# User:Kai:Segment7

## To calculate

**1. Prove the result of slide 3 the "mechanical way" by setting the derivative of something equal to zero, and solving.**
<math>\mathrm{d}\Delta^2/\mathrm{d}a = \mathrm{d}(\langle x \rangle -a)^2/\mathrm{d}a = - 2 (\langle x \rangle -a) =0 \Rightarrow \langle x \rangle = a</math>

**2. Give an example of a function p(x), with a maximum at x = 0, whose third moment M3 exists, but whose fourth moment M4 doesn't exist.**

Let <math>p(x) = \begin{cases} \frac{4x^3}{(x^4+1)^2} & \mbox{if } x \geq 0 \\ 0 & \mbox{if } x <0 \\ \end{cases} </math>

It doesn't matter if x=0 is the maximum point of p(x), because, if <math>x_0</math> is the maximum point of <math>p(x)</math>, then let <math>p_1(x) = p(x+x_0)</math>. <math>p_1(x)</math> will satisfy the conditions.

It is easy to prove: <math>\int_{-\infty}^{\infty}p(x)dx = 1 </math>

<math> \int_{-\infty}^{\infty}p(x)x^3 dx = \int_{0}^{\infty}\frac {4x^6}{(x^4+1)^2} dx = \int_{0}^{1}\frac {4x^6}{(x^4+1)^2} dx +\int_{1}^{\infty}\frac {4x^6}{(x^4+1)^2} dx </math>

For the first part, <math>\int_{0}^{1}\frac {4x^6}{(x^4+1)^2} dx < \infty</math>.

For second part, <math>\int_{1}^{\infty}\frac {4x^6}{(x^4+1)^2} dx < \int_{1}^{\infty}\frac {4x^6}{x^8} dx = \int_{1}^{\infty}\frac {4}{x^2} dx =4 </math>.

Thus, <math>M_3</math> exists.

<math> \int_{-\infty}^{\infty}p(x)x^4 dx = \int_{0}^{\infty}\frac {4x^7}{(x^4+1)^2} dx = \int_{0}^{\infty}\frac {d((x^4+1)^2)-d(2x^4+2)}{2(x^4+1)^2} </math>

<math>\int_{0}^{\infty}\frac {d((x^4+1)^2)}{2(x^4+1)^2} \rightarrow \infty</math> while <math>\int_{0}^{\infty}\frac {d(2x^4+2)}{2(x^4+1)^2} = 1 </math>

Thus, <math>M_4</math> does not exist.

**Comment :** Everything sounds great, but how is this function maximum at x = 0?
**Response:** Hi, Kumar, If <math>x_0</math> is the maximum point of <math>p(x)</math>, then let <math>p_1(x) = p(x+x_0)</math>. <math>p_1(x)</math> will satisfy the conditions.

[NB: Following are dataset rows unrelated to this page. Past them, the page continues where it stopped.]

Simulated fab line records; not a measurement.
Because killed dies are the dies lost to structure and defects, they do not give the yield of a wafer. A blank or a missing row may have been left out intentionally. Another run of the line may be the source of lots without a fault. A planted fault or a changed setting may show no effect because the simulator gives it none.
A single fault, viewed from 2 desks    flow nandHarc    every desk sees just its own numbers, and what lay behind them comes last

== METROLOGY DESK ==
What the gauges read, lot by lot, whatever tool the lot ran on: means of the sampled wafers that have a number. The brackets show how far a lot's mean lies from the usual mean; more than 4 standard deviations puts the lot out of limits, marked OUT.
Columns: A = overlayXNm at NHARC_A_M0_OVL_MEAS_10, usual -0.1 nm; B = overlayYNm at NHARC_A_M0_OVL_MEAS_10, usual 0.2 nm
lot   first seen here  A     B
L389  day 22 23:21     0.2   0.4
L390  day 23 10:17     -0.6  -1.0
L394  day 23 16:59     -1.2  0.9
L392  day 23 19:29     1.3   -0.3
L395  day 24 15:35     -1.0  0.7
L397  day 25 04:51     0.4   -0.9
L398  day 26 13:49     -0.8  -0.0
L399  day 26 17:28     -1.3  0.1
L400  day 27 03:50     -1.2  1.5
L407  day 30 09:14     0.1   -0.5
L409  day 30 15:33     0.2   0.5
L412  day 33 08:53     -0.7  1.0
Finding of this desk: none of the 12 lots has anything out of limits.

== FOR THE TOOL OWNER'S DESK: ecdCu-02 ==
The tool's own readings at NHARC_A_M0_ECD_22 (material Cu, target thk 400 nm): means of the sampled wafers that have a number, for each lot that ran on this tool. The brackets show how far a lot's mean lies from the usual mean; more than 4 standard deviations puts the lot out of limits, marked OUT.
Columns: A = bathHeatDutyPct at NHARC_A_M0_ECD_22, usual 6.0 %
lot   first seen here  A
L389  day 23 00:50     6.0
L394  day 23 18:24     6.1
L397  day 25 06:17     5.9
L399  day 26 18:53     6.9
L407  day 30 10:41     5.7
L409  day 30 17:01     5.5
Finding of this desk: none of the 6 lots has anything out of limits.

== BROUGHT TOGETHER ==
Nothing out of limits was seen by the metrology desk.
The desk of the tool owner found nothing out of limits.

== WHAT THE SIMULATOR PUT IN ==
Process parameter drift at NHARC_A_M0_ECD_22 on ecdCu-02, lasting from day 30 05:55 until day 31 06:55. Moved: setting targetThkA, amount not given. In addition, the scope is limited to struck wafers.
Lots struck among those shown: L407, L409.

**3. List some good and bad things about using the median instead of the mean for summarizing a distribution's central value.**

Because median is the value separating the lower half and the higher half of a sample, it tells us the middle value of a sample. But it can not represent the central value very well when dealing with a sample with a skewed wide-range distribution. Actually, by comparing mean value and median value, we can get more information about the distribution of the data than just by measuring one of them.

## To Think About

**1. This segment assumed that p(x) is a known probability distribution. But what if you know p(x) only experimentally. That is, you can draw random values of x from the distribution. How would you estimate its moments?**

The kth moments can be estimated by <math>M_k = \sum_{i=1}^N \frac {x_i^n}{N}</math>, where i indicates i-th measurement, <math>x_i</math> is the result of i-th measurement, and N is the total number of measurements. The larger the number of measurements, the closer this formula to the definition of moments.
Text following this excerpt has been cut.